Does an engine with hydraulic lifters have valve springs?
Yes it has, the hydraulic pressure is there only to keep the gap between the tappet and the valve guide closed so there is no clatter. As things wear down, the hydraulic pressure prevents a gap from forming.
You mean pushrod or follower, not valve guide, right?
And yes, all engines with valves have valve springs, be they metal or air (some Formula 1 engines), except for those very few (some Ducati motorcycles) that have a desmodromic mechanism that controls the opening and closing of the valves.
Right you are; I’m referring to pushrod or the follower, i.e. the part that transmits the force.
Yes, the Mercedes racing car engines from the 50s had desmodromic valves gear (no springs) that allowed them to rev up to 10,000 rpm without valve float.

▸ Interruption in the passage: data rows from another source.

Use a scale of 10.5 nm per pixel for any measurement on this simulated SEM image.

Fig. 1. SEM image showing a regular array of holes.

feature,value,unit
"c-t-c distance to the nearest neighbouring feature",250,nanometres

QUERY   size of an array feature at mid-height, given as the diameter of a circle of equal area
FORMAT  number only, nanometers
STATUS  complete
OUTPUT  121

I don’t have pushrods but a rocker arms not that it matters but the desmodromic mechanism what is that exactly?
Here you go
cool thanks
yeah rocker arms, no valve guide
One additional point:
while tappets and lifters are technically different, both fill the gap in the mechanical connection between the cam lobe and the valve stem, be they mechanical or hydraulic. And many folks, myself included, are sloppy enough with our liguistic disciplines to use the terms interchangably.
The Ducati for sure and most likely the Mercedes Desmodromic engines actually did have light hairpin style valve springs to hold the valves completetly shut after the cam closed them. The closing cam needs some clearance and without a closing spring to keep the valves sealed, intake vacuum on an idling engine will suck the exhaust valves open just enough to make it idle like an engine with a burned exhaust valve.
I learned this from a Ducati forum, it was long supposed that the springs were there so the engine would have enough compression to start easily but someone who left the springs out found out that it started and ran at full throttle OK, it just wouldn’t idle.
My first motorcycle, back in 1971, was a Ducati 250cc with the Desmo head. That engine would keep pulling right up through 12,000 rpm.
I sold it to my brother a few years later. He once brought it into a Ducati dealer to be serviced. When he got it back, the Desmo head was gone - they swapped it out with a regular head. Apparently the Desmo heads were in demand.